Like many aspirants to the presidency, former Sen. Gary Hart saw himself in epic terms — as a "transformational figure" in American politics, Matt Bai reports in his book recounting the collapse of Hart's 1988 bid for the presidency.
Bai appears to agree. His book "All the Truth Is Out" — the title comes from a poem by William Butler Yeats on a man ennobled by defeat — takes a finely detailed account of Hart's downfall and wraps it in the trappings of classical tragedy. It's an odd fit.
For those who have forgotten Hart entirely or have never known his story (a group that likely includes most Americans younger than 45): The senator from Colorado lost the 1984 Democratic presidential nomination to Walter F. Mondale. After Mondale lost to Ronald Reagan in a landslide, Hart emerged as a clear favorite for his party's 1988 nomination, the candidate of new ideas for a new generation of Democrats.
Then it all fell apart. Weeks after Hart announced his candidacy in April 1987, reporters from the Miami Herald staked out Hart's townhouse near the Capitol, acting on a tip that remained anonymous until Bai tracked down the source for this book. They saw Hart enter with a beautiful young woman, later identified as Donna Rice, and wrote a story that brought to the surface years of rumors about the married Hart's affairs with other women. Within five days, Hart had quit the race.
A few months later, he tried to rejoin the fray, meeting widespread ridicule, capped by a devastating David Letterman jibe: "In, out, in, out — isn't that what got him in trouble in the first place?" Hart never recovered.
Bai, a Yahoo News columnist and former political correspondent for the New York Times Magazine, tells the story with details that only great reporting can provide. His interviews with former campaign aides vividly depict life amid a media frenzy. Interviews with the key reporters illuminate the debates in major newsrooms over the propriety of the Herald's stakeout and the relevance of sexual misconduct to a presidential campaign.
In a fascinating bit, Bai reports that Hart was saved from financial ruin by none other than Mikhail Gorbachev, who used his position as head of the Soviet Union to steer business to Hart's legal practice, repaying a friendship.
And Rice herself comes across as a woman who endured public humiliation with dignity, then rebuilt her life.
Had Bai written about only that, he would have produced an excellent yarn for those who love American politics.
Bai, however, sees more in the story. Hart's saga, he insists, marked a transformational moment at which "the very purpose of political journalism … [was] redefined" and American politics descended into a vortex of trivialization that warped the very conception of presidential leadership.
Ever after, Bai says, "the measure of a leader became his hunger for the game, his talent for dazzling crowds." Americans, he said, "came to confuse actual leadership with the capacity to endure and entertain."
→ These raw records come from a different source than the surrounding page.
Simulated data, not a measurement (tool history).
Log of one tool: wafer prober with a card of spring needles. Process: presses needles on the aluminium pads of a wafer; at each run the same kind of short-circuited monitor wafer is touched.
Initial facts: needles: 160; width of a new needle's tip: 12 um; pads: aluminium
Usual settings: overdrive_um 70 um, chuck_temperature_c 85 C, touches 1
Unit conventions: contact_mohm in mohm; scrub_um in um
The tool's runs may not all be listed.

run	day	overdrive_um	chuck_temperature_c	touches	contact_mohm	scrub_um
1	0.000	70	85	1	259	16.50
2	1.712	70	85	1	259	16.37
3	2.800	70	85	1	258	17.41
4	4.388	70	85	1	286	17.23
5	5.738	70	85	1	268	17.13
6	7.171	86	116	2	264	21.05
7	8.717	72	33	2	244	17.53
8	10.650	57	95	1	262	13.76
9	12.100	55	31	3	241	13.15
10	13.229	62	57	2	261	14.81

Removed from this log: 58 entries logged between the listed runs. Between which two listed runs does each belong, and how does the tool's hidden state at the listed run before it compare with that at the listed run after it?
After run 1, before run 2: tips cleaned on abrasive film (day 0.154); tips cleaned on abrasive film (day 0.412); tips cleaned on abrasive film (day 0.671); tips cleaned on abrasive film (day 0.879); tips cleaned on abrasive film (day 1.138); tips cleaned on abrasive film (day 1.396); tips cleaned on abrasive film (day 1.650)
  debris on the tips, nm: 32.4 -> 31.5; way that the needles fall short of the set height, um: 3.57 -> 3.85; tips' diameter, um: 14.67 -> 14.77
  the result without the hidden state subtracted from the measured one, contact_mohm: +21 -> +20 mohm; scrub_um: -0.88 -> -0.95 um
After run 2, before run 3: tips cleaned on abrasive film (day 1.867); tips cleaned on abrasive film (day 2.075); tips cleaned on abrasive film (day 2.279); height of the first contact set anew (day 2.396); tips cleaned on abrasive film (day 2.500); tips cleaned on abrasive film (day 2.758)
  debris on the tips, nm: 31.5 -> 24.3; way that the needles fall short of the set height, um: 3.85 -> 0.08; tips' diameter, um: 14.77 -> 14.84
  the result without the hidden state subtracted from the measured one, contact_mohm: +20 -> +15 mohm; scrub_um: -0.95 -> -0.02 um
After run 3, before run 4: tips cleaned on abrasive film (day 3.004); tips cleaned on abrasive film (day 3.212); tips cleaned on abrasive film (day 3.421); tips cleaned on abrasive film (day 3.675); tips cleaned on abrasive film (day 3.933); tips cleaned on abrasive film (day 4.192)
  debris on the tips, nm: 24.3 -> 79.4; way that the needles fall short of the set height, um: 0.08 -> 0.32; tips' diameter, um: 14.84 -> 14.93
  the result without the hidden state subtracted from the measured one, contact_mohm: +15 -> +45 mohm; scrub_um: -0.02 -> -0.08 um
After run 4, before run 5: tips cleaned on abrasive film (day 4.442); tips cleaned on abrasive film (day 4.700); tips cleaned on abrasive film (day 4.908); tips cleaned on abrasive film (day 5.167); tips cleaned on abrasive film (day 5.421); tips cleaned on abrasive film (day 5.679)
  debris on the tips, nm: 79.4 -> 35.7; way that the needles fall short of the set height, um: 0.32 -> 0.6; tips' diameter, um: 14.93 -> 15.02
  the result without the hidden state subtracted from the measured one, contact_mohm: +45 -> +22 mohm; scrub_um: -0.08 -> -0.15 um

Unfortunately, Hart's tale is too slight a vessel to carry such freight. Bai's reporting cannot fail to impress; his larger thesis does not.
Yes, as Bai says, political reporters in the 1960s and 1970s had far more access to candidates. Today's overscripted politicians stay ever more distant from anyone who might ask them questions. Undoubtedly, the public has lost as a result.
Hart's downfall marked a milestone on that path, but it was hardly the prime mover. The rise of instant communication and the democratization of the media ended the power of a few reporters and editors to quash stories they viewed as trivial or improper. That process, however, began before 1988 and would have continued even if Hart had never met Rice.
Moreover, Bai has a weak case in arguing that forcing candidates to reveal more of their private lives has chased strong leaders from the field. Does anyone really believe that the four presidents before Hart's second run — Richard Nixon, Gerald Ford, Jimmy Carter and Ronald Reagan — were indisputably better than those who followed — the two George Bushes, Bill Clinton and Barack Obama?
Bai also vastly overstates the case in portraying Hart as a candidate who almost certainly would have won the presidency but for the scandal. Hart clearly led the Democratic field in spring 1987, but the GOP coalition that Reagan had put together remained formidable. Perhaps Hart would have proved a tougher opponent for Vice President George H.W. Bush than the eventual Democratic nominee, Massachusetts Gov. Michael S. Dukakis, but that's at best an arguable point.
Finally, Hart's downfall, while it occasioned much hand-wringing at the time, did not mark some sudden fall from a previous state of media grace. What Clinton famously labeled the "politics of personal destruction" did not begin in 1988.
It is true that in the three preceding decades, politicians, including John F. Kennedy and Lyndon B. Johnson, had benefited from a conspiracy of silence on the part of reporters and editors about their sexual predations. But the "Mad Men" era marked an exception in U.S. history. As far back as the founding generation, Alexander Hamilton's affair with a married woman helped force him from public office. In 1884, the chant of "Ma, Ma, where's my Pa?" — designed to spread a newspaper story about the illegitimate child of Democratic candidate Grover Cleveland — became a key part of the Republican presidential campaign.
Personal scandal has played a role in American politics because voters reasonably believe that high-minded speeches about issues do not suffice to judge a candidate. Not only do some candidates slip out of campaign promises, but even the most honest ones cannot foresee the issues they will face once elected. Character does count. And while sex surely does not define it, voters do take lessons from how a person handles crises.
Bai asks why Hart could not survive the scandal the way other men, like Clinton, did. He answers in part that Hart refused to stoop to explain behavior that he believed was none of the public's business. In that, Bai sees a mark of true character — a man who held "tightly to principle, whatever the cost."
Voters instead interpreted Hart's behavior as arrogance and, laughing, moved on.
Lauter is The Times' Washington bureau chief.